Thursday, February 12, 2009

Getting it on with the Grids

I've been spending more time trying to implement the REYES pipeline as described by Production Rendering .
It's a great book, but it takes some page flipping to try to get code and data structures right from the short code snippets (already found a small error) and the plain English explanations which are a bit scattered (I wish I had a PDF version for those times when I need to look up things which are explained in other pages).

It's funny how the REYES approach is very much like the "forward texturing" that was being used by the first NVidia card, the NV1.
I remember deriding that approach back then and now it may actually come back to the real-time rendering world 8)

The image in the post shows the usual test image composed of quadrics.. this time around without any polygons. I use OpenGL only to blit my offscreen buffer on the display.
I went throught the steps of actually turning each primitive into a "grid", and the visible points on screen are the grid vertices.

Two important things are still missing before I can call that geometry:
- Grid size should be dynamic.. so that there wouldn't be any empty spaces between vertices
- The grid needs to be converted into micro-polygons

Right now I just output vertices as pixels, but I should instead thing of those vertices are part of a mesh of quads (a filled grid).
Those quads would then not be directly rendered on screen, but instead the rasterizer would have to go through every pixel and sample all the quads intersecting that pixel (or micro-polygons) to give a final color.

The dynamic grid resolution thing is already a powerful concept if one thinks a bit ahead: high quality rendering is filled with motion blur and depth of field (DOF) blurring effect.
With the current real-time rasterization approaches, one renders at full resolution (with multi-sampling or super sampling anti-aliasing.. which is the non-REYES equivalent of having more than one micro-polygon contributing to one pixel) and only after applies some sort of blurring.
With the REYES approach instead, one can take into account the DOF blurring right there and potentially have a much coarser grid.. perhaps even with micro-polygons that are bigger than one pixel ?

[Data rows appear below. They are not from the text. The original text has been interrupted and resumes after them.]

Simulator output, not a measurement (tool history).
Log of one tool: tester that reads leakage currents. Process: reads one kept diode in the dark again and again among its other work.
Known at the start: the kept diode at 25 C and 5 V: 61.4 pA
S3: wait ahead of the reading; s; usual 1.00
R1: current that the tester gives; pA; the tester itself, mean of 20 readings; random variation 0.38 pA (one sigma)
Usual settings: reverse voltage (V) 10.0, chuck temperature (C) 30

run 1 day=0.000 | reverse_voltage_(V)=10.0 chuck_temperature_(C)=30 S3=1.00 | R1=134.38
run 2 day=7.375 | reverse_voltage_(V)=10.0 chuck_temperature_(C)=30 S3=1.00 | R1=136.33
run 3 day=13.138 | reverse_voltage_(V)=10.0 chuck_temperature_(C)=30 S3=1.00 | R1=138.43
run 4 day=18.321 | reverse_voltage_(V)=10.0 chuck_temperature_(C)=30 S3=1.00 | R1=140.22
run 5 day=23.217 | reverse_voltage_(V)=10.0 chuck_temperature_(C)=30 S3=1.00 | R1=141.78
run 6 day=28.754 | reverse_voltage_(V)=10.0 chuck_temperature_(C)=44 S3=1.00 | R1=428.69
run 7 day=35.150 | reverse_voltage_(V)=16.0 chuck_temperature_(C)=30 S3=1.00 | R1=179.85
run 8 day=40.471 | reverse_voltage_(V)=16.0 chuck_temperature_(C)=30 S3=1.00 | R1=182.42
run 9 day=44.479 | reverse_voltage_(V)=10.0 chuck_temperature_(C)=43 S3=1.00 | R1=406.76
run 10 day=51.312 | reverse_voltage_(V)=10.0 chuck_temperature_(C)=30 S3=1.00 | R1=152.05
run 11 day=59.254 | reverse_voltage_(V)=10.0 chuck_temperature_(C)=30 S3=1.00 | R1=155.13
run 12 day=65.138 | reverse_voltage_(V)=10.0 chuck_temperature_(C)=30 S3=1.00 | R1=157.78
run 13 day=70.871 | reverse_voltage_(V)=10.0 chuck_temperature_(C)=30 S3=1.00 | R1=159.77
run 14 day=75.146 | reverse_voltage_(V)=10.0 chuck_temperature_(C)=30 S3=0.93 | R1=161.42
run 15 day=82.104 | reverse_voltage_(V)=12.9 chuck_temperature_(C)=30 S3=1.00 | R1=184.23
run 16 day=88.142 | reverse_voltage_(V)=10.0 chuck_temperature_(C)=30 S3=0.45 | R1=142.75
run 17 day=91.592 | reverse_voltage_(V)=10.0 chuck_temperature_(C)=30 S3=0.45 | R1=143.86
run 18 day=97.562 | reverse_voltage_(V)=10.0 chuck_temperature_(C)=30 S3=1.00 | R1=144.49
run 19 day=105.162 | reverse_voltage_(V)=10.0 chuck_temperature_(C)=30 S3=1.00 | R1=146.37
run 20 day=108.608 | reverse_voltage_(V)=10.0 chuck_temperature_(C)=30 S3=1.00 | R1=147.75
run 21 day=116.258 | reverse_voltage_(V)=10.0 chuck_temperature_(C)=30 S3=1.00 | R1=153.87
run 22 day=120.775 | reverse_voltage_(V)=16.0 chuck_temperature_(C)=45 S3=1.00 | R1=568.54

Unfortunately REYES does not take into account frame animation coherence.. so those grids are rebuilt every frame... but I can see some potential to optimize there..

9 comments:

  1. I have read "Getting it on with the GIRLS" and I was hoping to see a post with pics of cute girls.

    AKA who gives a shit about the grids, were are the girls...

    (Che ce frega de le griglie, facce vede' la fauna locale... :) )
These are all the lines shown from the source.